If someone you love and care about is being abused, it can be really hard to know what to do. You might feel that they need to leave the relationship, but that’s not always easy (more on this below). There are some ways you can offer your support.
Support and Listen | Let them know that it’s not their fault. Reassure them that they are not alone and help is available. If it’s difficult for them to talk about the abuse, let them know that you’re available whenever they need it. The most helpful thing you can do is believe them and listen.
No Judgment | Whatever decisions they make, don’t judge them. Be respectful of their decisions, even if you wish it were different. They may choose to leave and return to the relationship many times and will need your continued support.

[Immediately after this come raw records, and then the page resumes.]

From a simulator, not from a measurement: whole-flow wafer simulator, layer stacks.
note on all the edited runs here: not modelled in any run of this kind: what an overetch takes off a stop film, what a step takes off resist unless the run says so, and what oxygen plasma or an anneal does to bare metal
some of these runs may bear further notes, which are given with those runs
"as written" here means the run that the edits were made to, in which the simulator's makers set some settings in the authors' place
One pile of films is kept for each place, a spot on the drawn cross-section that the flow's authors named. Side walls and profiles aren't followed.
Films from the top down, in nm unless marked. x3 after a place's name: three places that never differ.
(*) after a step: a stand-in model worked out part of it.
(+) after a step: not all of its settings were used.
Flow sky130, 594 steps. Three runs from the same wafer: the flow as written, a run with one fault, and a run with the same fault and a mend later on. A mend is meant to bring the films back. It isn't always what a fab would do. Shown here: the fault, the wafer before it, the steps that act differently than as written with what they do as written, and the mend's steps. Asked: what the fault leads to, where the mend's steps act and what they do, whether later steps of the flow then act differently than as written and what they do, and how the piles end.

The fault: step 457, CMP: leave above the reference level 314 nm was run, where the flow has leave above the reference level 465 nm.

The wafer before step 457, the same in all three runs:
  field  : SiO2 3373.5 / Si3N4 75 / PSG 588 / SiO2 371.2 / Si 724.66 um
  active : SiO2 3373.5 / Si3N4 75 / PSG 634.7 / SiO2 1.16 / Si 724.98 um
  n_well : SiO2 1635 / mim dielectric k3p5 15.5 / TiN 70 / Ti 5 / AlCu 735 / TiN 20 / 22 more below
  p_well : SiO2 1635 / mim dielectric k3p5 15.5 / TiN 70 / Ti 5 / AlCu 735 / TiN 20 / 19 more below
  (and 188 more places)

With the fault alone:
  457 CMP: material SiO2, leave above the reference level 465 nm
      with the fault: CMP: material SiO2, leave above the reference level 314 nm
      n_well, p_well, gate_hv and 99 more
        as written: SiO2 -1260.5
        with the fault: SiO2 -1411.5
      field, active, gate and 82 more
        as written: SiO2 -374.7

Share About FCC | Let them know that we’re available. Our advocates can help them develop a safety plan, provide support and share resources. You can offer to be there when they call. If they aren’t ready to reach out, let them know that you’ll be there when they are.
WHY WON’T THEY JUST LEAVE?
If you’ve never been in an abusive relationship, it can be hard to understand why a person wouldn’t just leave an abuser. It is much more complicated than “just leaving”. It can be the most dangerous time for a victim because when they leave, they are taking control. When an abuser feels that control slipping away, it can cause the abuser to retaliate in very destructive ways.
Aside from it being dangerous, there are other reasons why people stay in abusive relationships. This list is not all-inclusive, but gives some of the common reasons.
- Fear: A person may be afraid of what will happen if they decide to leave the relationship.
- Believing Abuse is Normal: A person may not know what a healthy relationship looks like, perhaps from growing up in an environment where abuse was common, and they may not recognize that their relationship is unhealthy.
- Fear of Being Outed: If someone is in an LGBTQIA relationship and has not yet come out to everyone, their partner may threaten to reveal this secret.
- Embarrassment or Shame: It’s often difficult for someone to admit that they’ve been abused. They may feel they’ve done something wrong by becoming involved with an abusive partner. They may also worry that their friends and family will judge them.
- Low Self-Esteem: When an abusive partner constantly puts someone down and blames them for the abuse, it can be easy for the victim to believe those statements and think that the abuse is their fault.
- Love: So often, the victim feels love for their abusive partner. They may have children with them and want to maintain their family. Abusive people can often be charming, especially at the beginning of a relationship, and the victim may hope that their partner will go back to being that person. They may only want the violence to stop, not for the relationship to end entirely.
- Cultural/Religious Reasons: Traditional gender roles supported by someone’s culture or religion may influence them to stay rather than end the relationship for fear of bringing shame upon their family.
- Language Barriers/Immigration Status: If a person is undocumented, they may fear that reporting the abuse will affect their immigration status. Also, if their first language isn’t English, it can be difficult to express the depth of their situation to others.
- Lack of Money/Resources: Financial abuse is common, and a victim may be financially dependent on their abusive partner. Without money, access to resources or even a place to go, it can seem impossible for them to leave the relationship. This feeling of helplessness can be especially strong if the person lives with their abusive partner.
- Disability: When someone is physically dependent on their abusive partner, they can feel that their well-being is connected to the relationship. This dependency could heavily influence their decision to stay in an abusive relationship.